Note: this setup requires the service fleet or cluster to provide a CPU node for the
router replica.

Kubernetes

The kubernetes backend adds support for both network and instance volumes.

Network volumes

You can either create a new network volume or register an existing one. To create a new
network volume, specify size and optionally storage_class_name and/or
access_modes:

type: volume
backend: kubernetes
name: my-volume

size: 100GB

This automatically creates a PersistentVolumeClaim and associates it with the volume.

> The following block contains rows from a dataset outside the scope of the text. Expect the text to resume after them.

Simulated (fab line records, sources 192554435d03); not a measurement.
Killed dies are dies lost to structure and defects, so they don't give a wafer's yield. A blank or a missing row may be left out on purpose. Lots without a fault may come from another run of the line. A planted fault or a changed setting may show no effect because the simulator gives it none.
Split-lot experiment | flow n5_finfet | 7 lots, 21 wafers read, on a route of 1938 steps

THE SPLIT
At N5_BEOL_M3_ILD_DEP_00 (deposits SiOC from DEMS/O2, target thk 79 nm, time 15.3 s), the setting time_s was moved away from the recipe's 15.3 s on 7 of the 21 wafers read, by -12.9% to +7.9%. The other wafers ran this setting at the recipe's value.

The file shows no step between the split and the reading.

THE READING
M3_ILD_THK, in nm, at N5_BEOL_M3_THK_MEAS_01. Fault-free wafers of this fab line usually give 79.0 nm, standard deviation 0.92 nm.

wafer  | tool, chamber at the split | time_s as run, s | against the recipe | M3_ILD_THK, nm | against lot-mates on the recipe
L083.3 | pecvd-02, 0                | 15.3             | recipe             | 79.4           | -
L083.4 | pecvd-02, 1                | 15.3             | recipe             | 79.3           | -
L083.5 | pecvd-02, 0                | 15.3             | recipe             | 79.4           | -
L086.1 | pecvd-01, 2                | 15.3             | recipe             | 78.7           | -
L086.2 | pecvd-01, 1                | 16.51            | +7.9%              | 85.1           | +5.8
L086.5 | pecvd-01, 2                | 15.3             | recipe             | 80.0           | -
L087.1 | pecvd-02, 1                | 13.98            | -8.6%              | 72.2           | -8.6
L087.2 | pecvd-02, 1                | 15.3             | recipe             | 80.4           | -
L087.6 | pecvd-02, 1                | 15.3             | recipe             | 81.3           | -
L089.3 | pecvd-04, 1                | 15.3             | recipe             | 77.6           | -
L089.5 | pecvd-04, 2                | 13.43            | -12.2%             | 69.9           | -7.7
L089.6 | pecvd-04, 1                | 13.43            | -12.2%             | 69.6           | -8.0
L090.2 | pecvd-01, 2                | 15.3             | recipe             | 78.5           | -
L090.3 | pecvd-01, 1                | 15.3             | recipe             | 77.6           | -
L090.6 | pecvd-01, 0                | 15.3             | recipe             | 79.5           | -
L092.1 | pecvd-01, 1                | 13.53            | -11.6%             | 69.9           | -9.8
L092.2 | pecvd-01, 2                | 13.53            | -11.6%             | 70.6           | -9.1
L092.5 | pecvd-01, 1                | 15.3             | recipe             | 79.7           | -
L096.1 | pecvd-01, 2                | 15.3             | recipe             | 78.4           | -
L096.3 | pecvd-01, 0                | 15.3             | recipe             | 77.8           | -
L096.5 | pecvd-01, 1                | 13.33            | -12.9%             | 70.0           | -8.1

If you don't specify storage_class_name, the decision is delegated to the
DefaultStorageClass admission controller, if enabled.

If you don't specify access_modes, it defaults to [ReadWriteOnce]. To attach
volumes to multiple runs at the same time, set it to [ReadWriteMany] or
[ReadWriteMany, ReadOnlyMany].

To reuse an existing PersistentVolumeClaim, specify its name in claim_name:

type: volume
backend: kubernetes
name: my-volume

claim_name: existing-pvc

Once a volume configuration is applied, you can attach it to your runs via volumes:

type: dev-environment
name: vscode-vol

ide: vscode

volumes:
  - name: my-volume
    path: /volume_data

Instance volumes

In addition to network volumes, the kubernetes backend now supports instance volumes:

type: dev-environment
name: vscode-vol

ide: vscode

volumes:
  - instance_path: /mnt/volume
    path: /volume_data

Unlike network volumes, which persist across instances, instance volumes persist data
only within a particular instance. They are useful for storing caches or when you
manually mount a shared filesystem into the instance path.

Note: using volumes with the kubernetes backend requires the corresponding
permissions.

Performance

Fetching backend offers for the first time has been optimized and is now much faster. As
a result, dstack apply, dstack offer, and the offers UI are all more responsive.
Here are the improvements for some of the major backends:

- aws — 41.43s => 6.61s (6.3x)
- azure — 12.49s => 5.50s (2.3x)
- gcp — 13.51s => 5.20s (2.6x)
- nebius — 10.74s => 3.80s (2.8x)
- runpod — 9.36s => 0.09s (104x)
- verda — 9.49s => 2.33s (4.1x)

Fleets

In-place update

Backend fleets now support initial in-place updates. You can update nodes,
reservation, tags, resources, backends, regions, availability_zones,
instance_types, spot_policy, and max_price without re-creating the entire fleet.
If existing idle instances do not match the updated configuration, dstack replaces
them.

Default resources

Fleets used to have default resources set to cpu=2.. mem=8GB.. disk=100GB.. when
left unspecified. This meant any offers with fewer resources were excluded from such
fleets. If you wanted to run on a mem=4GB VM, you had to specify resources in both
the run and fleet configurations.

Now fleets have no default resources, so all offers are available by default. If you
need to add extra constraints on which offers can be provisioned in a fleet, specify
resources explicitly.

Run configurations continue to have default minimum resources set to
cpu=2.. mem=8GB.. disk=100GB.. to avoid provisioning instances that are too small.

Offers

The dstack offer CLI command now supports the --fleet argument, which allows you to
see only offers from the specified fleets.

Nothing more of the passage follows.